37 Wineglass Dacite Flow

The Geology and Petrography of Crater Lake National Park, 1902






The Wineglass flow is of small size and peculiar. lt lies in the next gap of the rim southeast of Round Top (Pl. VII, B), has a width of scarcely 500 feet, a length of probably a mile and a thickness of about 20 feet. It is decidedly like a tuff (114) and might well be so considered were it not for the stringers of black glass intermingled with a reddish groundmass containing fragments of other material and imparting a decided fluidal structure to the mass.

A short distance farther east there is another small sheet of this tuffaceous dacite 10 feet thick. It has the characteristic streaks of black glass which fix its identity. It occurs locally along the western edge of the Cloud Cap flow, and closely resembles much of the tuffaceous material of Redcloud Cliff. At the Wineglass slide it is immediately associated with pumiceous tuff. The hard rock of the rim is andesite, overlain by 15 feet of pumiceous tuff with 10 feet of red tuffaceous dacite. This is overlain by 30 feet of conglomerate and capped by a fine layer of pumice 25 feet thick. It is evident from this section that the fragmental dacite does not represent the final eruption, for that finds expression in the top layer of pumice.

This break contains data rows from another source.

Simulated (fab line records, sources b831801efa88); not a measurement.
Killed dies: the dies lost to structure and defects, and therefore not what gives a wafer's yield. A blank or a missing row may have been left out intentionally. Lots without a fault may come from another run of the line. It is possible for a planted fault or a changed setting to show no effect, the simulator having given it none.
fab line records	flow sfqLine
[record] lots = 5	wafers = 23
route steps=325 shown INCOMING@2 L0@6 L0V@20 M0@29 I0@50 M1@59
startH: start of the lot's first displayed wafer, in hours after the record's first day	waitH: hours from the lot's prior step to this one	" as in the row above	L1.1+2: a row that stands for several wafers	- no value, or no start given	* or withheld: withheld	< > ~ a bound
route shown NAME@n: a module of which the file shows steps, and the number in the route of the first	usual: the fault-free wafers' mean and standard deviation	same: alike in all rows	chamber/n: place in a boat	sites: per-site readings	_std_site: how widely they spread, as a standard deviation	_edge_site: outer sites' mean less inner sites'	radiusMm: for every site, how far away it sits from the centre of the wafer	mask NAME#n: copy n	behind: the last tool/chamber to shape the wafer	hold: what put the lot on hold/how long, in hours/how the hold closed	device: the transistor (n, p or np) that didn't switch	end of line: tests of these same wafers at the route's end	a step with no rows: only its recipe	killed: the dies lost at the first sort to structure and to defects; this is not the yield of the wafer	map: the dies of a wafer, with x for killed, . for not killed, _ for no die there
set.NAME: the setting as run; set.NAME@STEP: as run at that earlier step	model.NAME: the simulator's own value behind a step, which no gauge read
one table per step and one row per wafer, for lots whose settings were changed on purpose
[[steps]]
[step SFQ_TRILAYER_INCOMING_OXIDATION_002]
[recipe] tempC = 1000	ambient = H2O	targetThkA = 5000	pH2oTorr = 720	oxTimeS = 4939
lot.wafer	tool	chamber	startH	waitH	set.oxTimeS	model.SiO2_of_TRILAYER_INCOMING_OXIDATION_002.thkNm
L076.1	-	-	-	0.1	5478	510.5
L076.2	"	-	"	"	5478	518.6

The gap west of Round Top contains a small sheet of tuffaceous dacite like that on the other side, but is thicker. lt appears in Pl. VII, B, at the left of the Palisade crowned by Round Top. It is 50 feet thick in the middle and tapers to a thin edge on the west. On the east of Round Top it extends up the slope a short distance, for it is clearly seen above glacial striae and is undoubtedly a post-Glacial flow. In this gap, as upon the east, it overlies a sheet of pumice and underlies conglomerate into which it appears to pass by becoming more fragmental. Near the western edge of the gap it appears to be overlain by large bowlders, and where the exposure of the dacite ceases the sheet of large bowlders becomes more marked. On the geological map this area of dacite adjoins the edge of the great flow of Rugged Crest. In reality, however, it overlaps the Rugged Crest flow and is of later date.

The same tuffaceous dacite occurs farther west along the crest beyond Cleetwood Cove, where, as upon the east, it overlaps the flow of Rugged Crest. It extends nearly to Pumice Point (Pl. IX, B), where it appears between two thick masses of pumice. This peculiar tuffaceous dacite occurring along much of the northern crest of the rim all belongs to one flow, which spread as a uniformly thin sheet over that portion of the base of Mount Mazama. It is altogether unlike the other flows of dacite and appears to be intermediate between them and tuff.